Mumbai’s infrastructure is struggling to keep pace with the headlong growth in the city’s population and economy. To improve local mass-transit capacity and connect up new districts of the city, a new metro network is under construction. The Mumbai Metro Project was started in 2006 and is to be completed in three phases by 2021. Nine lines are planned, totalling 147 kilometres of new track. Phase I is currently being implemented, with the first line scheduled for completion by the end of 2012.
A key project on the elevated Metro Line 1 between Versova and Ghatkopar is a 175 m long extradosed bridge in the suburb of Andheri; built by SEW Infrastructure Ltd., the structure crosses a flyover on the Western Express Highway. An extradosed bridge combines the structural behaviour of a cable-stayed bridge with that of a girder bridge. The cable-stays act like tensioning tendons located outside the body of the carriageway deck. They carry the superstructure from a relatively low pylon, pre-stressing it at the same time.
Made-to-measure formwork concept
Doka developed a custom formwork concept for building the two piers and Y-shaped pylons. The contractors required a climbing solution so as to avoid any disruption whatever to vehicle traffic on the elevated Western Express Highway or the major crossroads beneath it, in any stage of the work. Work was only allowed to take place at night. The 19 m tall pier shafts were formed using crane-jumped Climbing formwork MF240 plus Large-area formwork Top 50 – a system combination that makes for very safe, fast forming operations. Climbing formwork MF240 permits controlled, regular working cycles on all tall structures. Despite being so easy to erect, it is suitable for tackling many different requirements and stands out for its excellent adaptability to any geometry. The 2.40 m wide working platform also offers plenty of space for safe working. The casting sections were max. 3.80 m in height, with a clear width of 3.50 m, and were poured in a 10-day cycle. A second set of formwork was used for other, diam. 2 m piers. The pier-heads were divided into two casting segments which were formed using Large-area formwork Top 50 and the Load-bearing tower Staxo 100. With its robust steel frames, this latter system is designed for great shoring-heights and high loads. Staxo 100 was also used to create temporary workspaces and as additional shoring for the carriageway trough (with Top 50 superstructure and formwork).

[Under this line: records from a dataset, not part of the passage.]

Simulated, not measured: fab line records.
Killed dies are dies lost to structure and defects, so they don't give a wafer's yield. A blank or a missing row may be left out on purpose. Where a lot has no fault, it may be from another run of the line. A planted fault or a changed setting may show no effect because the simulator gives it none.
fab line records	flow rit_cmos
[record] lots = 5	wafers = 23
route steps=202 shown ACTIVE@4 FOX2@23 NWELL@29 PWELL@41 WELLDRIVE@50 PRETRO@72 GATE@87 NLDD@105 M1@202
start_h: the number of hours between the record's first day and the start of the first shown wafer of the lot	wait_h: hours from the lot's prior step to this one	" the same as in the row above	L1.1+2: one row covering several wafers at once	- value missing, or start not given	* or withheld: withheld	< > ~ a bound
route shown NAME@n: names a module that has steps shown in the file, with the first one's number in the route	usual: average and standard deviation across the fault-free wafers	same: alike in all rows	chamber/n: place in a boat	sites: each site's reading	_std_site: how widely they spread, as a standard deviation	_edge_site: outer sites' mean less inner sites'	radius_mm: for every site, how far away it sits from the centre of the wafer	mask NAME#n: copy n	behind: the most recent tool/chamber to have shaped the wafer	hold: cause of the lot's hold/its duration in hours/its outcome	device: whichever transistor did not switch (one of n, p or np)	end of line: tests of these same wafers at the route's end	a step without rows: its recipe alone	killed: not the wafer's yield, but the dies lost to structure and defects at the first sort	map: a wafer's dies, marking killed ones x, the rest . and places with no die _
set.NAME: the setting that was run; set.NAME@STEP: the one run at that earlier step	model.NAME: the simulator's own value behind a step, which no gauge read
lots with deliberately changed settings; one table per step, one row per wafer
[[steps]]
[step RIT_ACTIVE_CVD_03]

High-performing dam formwork
On the formwork for the 20 m tall pylon legs, which have an outward inclination of around eleven percent, Doka scored with its high-performing Dam formwork D22. The high load capacity of this system means that only a small number of cantilever brackets are needed, which made a critical contribution towards fast construction progress. The D22 adapted perfectly to the constantly varying shape of the structure, while the Dokaplex 18 formwork sheets ensured a superior surface finish. All subsequent operations were performed from working platforms on four different levels. The Formwork Experts used the tapered holes in the D22 dam formwork to hang the working platforms from – an extremely economical solution. The cycle time during construction of the pylon legs was seven days per cycle.
Nishant Agarwal, Senior Planning Engineer at SEW Infrastructure Ltd., was very satisfied indeed with the formwork concept provided by Doka: “Being tailor-made specially for us, these solutions gave us maximum benefit in terms of safety, efficiency and cost savings. Our decision to field Dam formwork D22 in conjunction with Large-area formwork Top 50 gave us the ideal equipment combination for constructing the continuously tapering structure while complying with the tough specifications regarding the concrete finish and the safety rules. The round-the-clock support we got from the Doka team, and the fast site-erection times, both made a big contribution to the success of this build.”